And so the brown rice versus white rice continues in the house. With Speedy still declaring war against the not-so-smooth-and-creamy texture and mouthfeel of brown rice, the girls are just as insistent that it is healthier and they like it better. I’m the referee — when the girls aren’t home, I cook white rice; when they are home, I cook brown rice. That’s about the best arrangement that I can manage. It is just too impractical to cook both white and brown rice when everyone is home.
Now, we have this practice of feeding a sick family member anything he asks for except what the doctor specifically disallows. When Alex got sick, she asked for congee among other things. Because she is one-half of the pro-brown rice movement at home, I automatically cooked congee using brown rice.
In theory, of course, I knew that brown rice or white rice, if rice is cooked with more water than the grains can absorb, the result would be congee. In practice, I had never cooked congee with brown rice before.
What happened? Well, congee happened. But let me describe it.

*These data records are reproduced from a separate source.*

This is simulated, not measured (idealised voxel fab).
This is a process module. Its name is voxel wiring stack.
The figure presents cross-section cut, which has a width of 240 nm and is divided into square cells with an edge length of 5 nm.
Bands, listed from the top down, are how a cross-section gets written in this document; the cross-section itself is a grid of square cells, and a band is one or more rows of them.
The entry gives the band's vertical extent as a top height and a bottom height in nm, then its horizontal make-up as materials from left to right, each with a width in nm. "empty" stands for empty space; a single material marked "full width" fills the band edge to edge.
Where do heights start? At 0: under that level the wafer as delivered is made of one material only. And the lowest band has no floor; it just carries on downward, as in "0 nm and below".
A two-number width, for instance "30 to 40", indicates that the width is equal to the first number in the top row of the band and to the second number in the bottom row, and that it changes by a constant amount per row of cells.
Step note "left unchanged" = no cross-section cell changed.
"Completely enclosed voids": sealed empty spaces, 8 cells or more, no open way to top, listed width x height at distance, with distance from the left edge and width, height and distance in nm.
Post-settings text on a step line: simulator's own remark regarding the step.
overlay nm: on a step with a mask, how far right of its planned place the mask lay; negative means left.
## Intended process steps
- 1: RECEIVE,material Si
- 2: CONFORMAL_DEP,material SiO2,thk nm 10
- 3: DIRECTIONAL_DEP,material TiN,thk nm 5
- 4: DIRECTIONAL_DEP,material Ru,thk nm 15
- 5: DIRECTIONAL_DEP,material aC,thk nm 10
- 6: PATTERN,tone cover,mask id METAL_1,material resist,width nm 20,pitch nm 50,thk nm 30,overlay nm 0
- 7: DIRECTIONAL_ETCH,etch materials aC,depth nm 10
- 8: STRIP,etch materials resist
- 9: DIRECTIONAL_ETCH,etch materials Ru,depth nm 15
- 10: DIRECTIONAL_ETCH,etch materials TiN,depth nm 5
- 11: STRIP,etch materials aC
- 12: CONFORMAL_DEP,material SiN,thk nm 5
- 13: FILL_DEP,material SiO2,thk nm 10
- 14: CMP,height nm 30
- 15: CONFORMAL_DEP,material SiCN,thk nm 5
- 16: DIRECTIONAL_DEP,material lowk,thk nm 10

Congee cooked with brown rice is just like congee cooked with white rice except for one thing — the mouthfeel is different. There is still that distinct texture that comes from the bran and the germ both of which have been removed from white rice. Other than that, congee cooked with brown rice is delicious.
Is the cooking method different? No, but there is an added step in the preparation. I soaked the brown rice prior to cooking. I placed the (rinsed and drained) brown rice in a bowl, added enough water to cover then let the grains soak (in the fridge) for several hours.
While the rice was soaking, I simmered a whole chicken with aromatics (onion, garlic, ginger, pepper and a bay leaf) and salt in a pot. Then, I strained the broth and cooked the rice in it. The aromatics were discarded, the chicken meat was shredded and added to the rice when it was almost done.
And that is congee cooked with brown rice.